Glory to Rome is a fascinating beast. It's a little hard to wrap your head around the systemic flow at first, but during your first game it should dawn on you how each role interacts with the others (though some role pairings, like Craftsman and Merchant, don't interact at all). Glory to Rome is, first and foremost, a game of synergies. It's about constructing buildings that give you special powers and leveraging those special powers together with other buildings to do wonderful things. Some buildings you'll look at and say "That's lame, why would I want to build that" only to see it pair with some other cards and be blown away by how it actually plays out. Due to the impact of these synergies, each game plays out differently and has a different feel to it. You think different thoughts and approach the game in different ways based on the cards you have built. You're also very concerned about what your opponents have built and how you might possibly work to counter it. It's a fun and thoroughly engaging game.
The unattainable grail status gives it a grander reputation than it deserves. It's frustrating to watch an opponent just slaughter everyone because they happened to get dealt Road and Scriptorium first. People obsessing over getting a copy of this should really just buy Mottainai, which is a tighter, balanced filler version of GtR. Or better yet, just play Race for the Galaxy, which is the actual role-selection card game masterpiece that fans of GtR seem to claim about it for some reason.

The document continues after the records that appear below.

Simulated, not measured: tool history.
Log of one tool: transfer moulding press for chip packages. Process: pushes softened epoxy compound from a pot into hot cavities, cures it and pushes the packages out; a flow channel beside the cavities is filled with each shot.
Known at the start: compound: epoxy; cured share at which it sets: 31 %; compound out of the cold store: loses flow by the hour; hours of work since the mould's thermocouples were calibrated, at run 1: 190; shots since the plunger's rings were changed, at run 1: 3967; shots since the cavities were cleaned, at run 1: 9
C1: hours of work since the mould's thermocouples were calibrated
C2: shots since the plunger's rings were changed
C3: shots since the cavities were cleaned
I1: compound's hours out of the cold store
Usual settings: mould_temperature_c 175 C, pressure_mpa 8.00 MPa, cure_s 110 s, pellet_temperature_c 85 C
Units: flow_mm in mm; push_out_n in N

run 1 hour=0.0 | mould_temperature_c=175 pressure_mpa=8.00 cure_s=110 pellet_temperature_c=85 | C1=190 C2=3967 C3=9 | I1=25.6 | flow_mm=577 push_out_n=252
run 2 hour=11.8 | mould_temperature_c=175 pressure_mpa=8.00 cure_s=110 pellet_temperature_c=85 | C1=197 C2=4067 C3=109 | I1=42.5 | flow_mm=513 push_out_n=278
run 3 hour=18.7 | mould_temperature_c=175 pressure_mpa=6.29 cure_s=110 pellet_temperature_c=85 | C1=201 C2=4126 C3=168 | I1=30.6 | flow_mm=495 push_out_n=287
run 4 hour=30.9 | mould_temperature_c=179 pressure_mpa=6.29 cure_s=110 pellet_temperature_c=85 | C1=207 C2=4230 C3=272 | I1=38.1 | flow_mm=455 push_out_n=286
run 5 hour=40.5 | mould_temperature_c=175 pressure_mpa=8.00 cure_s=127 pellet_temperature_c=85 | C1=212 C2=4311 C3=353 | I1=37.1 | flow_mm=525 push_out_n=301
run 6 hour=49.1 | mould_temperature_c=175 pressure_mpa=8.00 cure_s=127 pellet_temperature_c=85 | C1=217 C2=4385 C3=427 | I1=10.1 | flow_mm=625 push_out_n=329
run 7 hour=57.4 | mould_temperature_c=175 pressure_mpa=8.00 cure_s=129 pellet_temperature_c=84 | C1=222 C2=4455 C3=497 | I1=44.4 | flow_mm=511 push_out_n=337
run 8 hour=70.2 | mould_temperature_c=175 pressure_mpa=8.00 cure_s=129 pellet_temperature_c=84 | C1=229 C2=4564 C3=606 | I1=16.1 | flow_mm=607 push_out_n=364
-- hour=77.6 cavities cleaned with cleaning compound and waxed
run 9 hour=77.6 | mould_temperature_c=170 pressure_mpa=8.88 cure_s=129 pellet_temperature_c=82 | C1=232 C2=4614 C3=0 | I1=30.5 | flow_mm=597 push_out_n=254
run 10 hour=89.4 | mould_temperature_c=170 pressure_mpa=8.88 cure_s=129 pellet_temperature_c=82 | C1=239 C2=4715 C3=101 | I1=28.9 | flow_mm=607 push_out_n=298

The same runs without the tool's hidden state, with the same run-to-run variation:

Rebuilding ancient Rome while skimming off the top to create your own personal fortune. Cards are used as patrons (i.e. what action you take), clients, buildings, building materials, and points. The game centers around constructing a powerful combination of buildings and trying to fill your personal vault with as many valuable materials as possible before the game ends. Sometimes compared to Race for the Galaxy (cards with multiple uses, role selection, building cards with special powers) but I find that it's not quite as deep in terms of variety of strategies. Feels very reactive, hard to plan.
(10/16) 8. (10/17) 8. I've only played this Grail game once, but looking forward to doing it again soon. The "follow" action is fantastic and I love the idea of building such differently powered structures and all the different player roles and card powers. So much game in such a small package.